David Shields

Novelist, Essayist & Memoirist

"Maybe he’s simply ahead of the rest of us, mapping out the literary future of the next generation." —Newsweek


“There are paragraphs so finely wrought, so precisely tuned to the narrow-band channels between reader and writer, that the caught breath of inspiration and the sighs of expiration leave us grinning and breathless.”
Thomas Lynch, The Boston Globe

David Shields’s new book, Reality Hunger: A Manifesto, has been hailed by critics as “the most provocative, brain-rewiring book of 2010” (GQ) and “mind-bending” (NY Times). His other nonfiction books include the New York Times bestseller The Thing About Life Is That One Day You'll Be Dead (Knopf, 2008); Black Planet: Facing Race During an NBA Season, a finalist for the National Book Critics Circle Award; Remote: Reflections on Life in the Shadow of Celebrity, winner of the PEN/Revson Award; and Enough About You: Notes Toward the New Autobiography. His three novels include Dead Languages, winner of the PEN Syndicated Fiction Award; Heroes; and Handbook for Drowning: A Novel in Stories. Audacious, sharp-eyed, hilarious, and self-deprecating all at once, David Shields is one of the strongest voices in contemporary American nonfiction and fiction.

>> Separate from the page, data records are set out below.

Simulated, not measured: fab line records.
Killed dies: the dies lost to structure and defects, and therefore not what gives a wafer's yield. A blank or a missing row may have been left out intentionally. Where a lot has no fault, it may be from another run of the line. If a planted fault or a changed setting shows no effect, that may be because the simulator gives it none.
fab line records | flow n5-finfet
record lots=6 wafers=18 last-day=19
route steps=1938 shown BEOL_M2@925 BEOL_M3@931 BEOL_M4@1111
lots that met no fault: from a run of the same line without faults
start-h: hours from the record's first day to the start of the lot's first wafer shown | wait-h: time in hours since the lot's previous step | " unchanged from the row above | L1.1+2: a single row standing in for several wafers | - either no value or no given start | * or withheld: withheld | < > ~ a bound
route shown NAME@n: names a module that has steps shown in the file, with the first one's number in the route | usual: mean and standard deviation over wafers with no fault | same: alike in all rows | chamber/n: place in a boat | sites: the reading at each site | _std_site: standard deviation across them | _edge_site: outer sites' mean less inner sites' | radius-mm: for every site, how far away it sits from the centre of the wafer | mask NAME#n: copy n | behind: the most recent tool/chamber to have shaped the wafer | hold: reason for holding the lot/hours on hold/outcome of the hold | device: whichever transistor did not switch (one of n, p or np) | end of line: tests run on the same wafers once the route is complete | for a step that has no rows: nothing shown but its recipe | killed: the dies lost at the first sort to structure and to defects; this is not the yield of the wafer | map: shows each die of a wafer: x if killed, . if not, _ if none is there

Shields’s many awards include a Guggenheim fellowship, two NEA fellowships, an Ingram Merrill Foundation Award, a Ludwig Vogelstein Foundation grant, and a New York Foundation for the Arts Fellowship. He was the chair of the 2007 National Book Awards nonfiction panel.

Shields lives with his wife and daughter in Seattle, where he is a professor in the English department at the University of Washington. He has also been a faculty member of Warren Wilson College’s Low-residency MFA Program since 1996. His work has been translated into twenty languages, including French, German, Portuguese, Turkish, and Japanese.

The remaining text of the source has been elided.